U.S. consumer spending fell in April, despite personal income posting the largest increase in 11 months, a government report showed on Monday, pointing to lackluster consumption activity in the second quarter.

The Commerce Department said spending slipped 0.1 percent after a revised 0.3 percent fall in March, previously reported as a 0.2 percent drop. That was slightly better than market expectations for a 0.2 percent fall in spending.

A government report on Friday showed spending, which accounts for over 70 percent of economic activity, rose at a 1.5 percent annual rate in the first quarter, but slower than the 2.2 percent increase the Commerce Department had previously estimated. Consumption plunged in the second half of last year.

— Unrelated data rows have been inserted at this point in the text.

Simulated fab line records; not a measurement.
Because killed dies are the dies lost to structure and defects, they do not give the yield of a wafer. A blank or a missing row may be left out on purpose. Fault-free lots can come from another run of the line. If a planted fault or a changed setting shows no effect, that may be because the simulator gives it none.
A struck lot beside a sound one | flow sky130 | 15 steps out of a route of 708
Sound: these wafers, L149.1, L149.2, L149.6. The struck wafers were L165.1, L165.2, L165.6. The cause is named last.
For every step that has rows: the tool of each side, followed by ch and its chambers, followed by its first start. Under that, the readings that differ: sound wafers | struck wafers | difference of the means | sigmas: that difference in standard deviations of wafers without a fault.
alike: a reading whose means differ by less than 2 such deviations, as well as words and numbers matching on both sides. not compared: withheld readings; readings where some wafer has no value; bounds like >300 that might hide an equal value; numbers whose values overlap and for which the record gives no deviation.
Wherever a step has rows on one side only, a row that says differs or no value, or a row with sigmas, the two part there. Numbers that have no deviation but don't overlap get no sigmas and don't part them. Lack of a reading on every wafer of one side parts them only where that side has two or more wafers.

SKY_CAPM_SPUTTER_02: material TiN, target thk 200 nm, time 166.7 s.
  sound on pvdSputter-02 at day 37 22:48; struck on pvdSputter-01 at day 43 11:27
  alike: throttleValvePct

Personal income rose 0.5 percent, the biggest increase since May last year, after falling by a revised 0.2 percent in March, which had been reported as a 0.3 percent decline in March. Analysts polled by Reuters had forecast income to fall 0.2 percent in April.

Real disposable income surged 1.1 percent in April, boosted by tax cuts and increased social benefit payments under the government's record $787 billion stimulus package, the Commerce Department said. Excluding the stimulus package, real disposable income increased 0.7 percent in April.

Savings jumped to a record annual rate of $620.2 billion. The savings rate rose to 5.7 percent in April, the highest level since February 1995, from 4.5 percent the previous month. Households, buffeted by job losses and falling asset values, are cutting back spending on non-essential items, preferring to save any extra income.